Greedy Kernel Methods for Approximating Breakthrough Curves for Reactive Flow from 3D Porous Geometry Data

TL;DR

This paper introduces a greedy kernel approximation method to efficiently predict breakthrough curves in 3D porous reactive flow simulations, addressing the challenge of scarce data and high-dimensional inputs.

Contribution

It demonstrates the effectiveness of vectorial kernel orthogonal greedy approximation with a data-adapted kernel for high-dimensional, scarce data reactive flow prediction.

Findings

VKOGA yields high accuracy in predicting breakthrough curves.

Kernel methods outperform standard machine learning in scarce data scenarios.

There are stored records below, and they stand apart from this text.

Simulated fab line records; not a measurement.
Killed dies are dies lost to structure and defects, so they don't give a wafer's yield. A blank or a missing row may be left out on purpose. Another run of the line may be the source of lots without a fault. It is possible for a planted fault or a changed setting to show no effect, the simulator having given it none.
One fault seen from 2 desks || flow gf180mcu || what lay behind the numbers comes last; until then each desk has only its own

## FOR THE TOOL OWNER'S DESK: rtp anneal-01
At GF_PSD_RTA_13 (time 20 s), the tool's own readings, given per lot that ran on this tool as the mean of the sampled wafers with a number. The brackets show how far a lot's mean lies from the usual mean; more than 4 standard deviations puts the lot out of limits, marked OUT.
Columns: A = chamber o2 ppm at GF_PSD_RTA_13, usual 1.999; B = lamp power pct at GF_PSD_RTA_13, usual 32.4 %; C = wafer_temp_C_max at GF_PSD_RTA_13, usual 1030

Efficient meshless approximation for complex 3D flow data.

Abstract

We address the challenging application of 3D pore scale reactive flow under varying geometry parameters. The task is to predict time-dependent integral quantities, i.e., breakthrough curves, from the given geometries. As the 3D reactive flow simulation is highly complex and computationally expensive, we are interested in data-based surrogates that can give a rapid prediction of the target quantities of interest. This setting is an example of an application with scarce data, i.e., only having available few data samples, while the input and output dimensions are high. In this scarce data setting, standard machine learning methods are likely to ail. Therefore, we resort to greedy kernel approximation schemes that have shown to be efficient meshless approximation techniques for multivariate functions. We demonstrate that such methods can efficiently be used in the high-dimensional input/output case under scarce data. Especially, we show that the vectorial kernel orthogonal greedy approximation (VKOGA) procedure with a data-adapted two-layer kernel yields excellent predictors for learning from 3D geometry voxel data via both morphological descriptors or principal component analysis.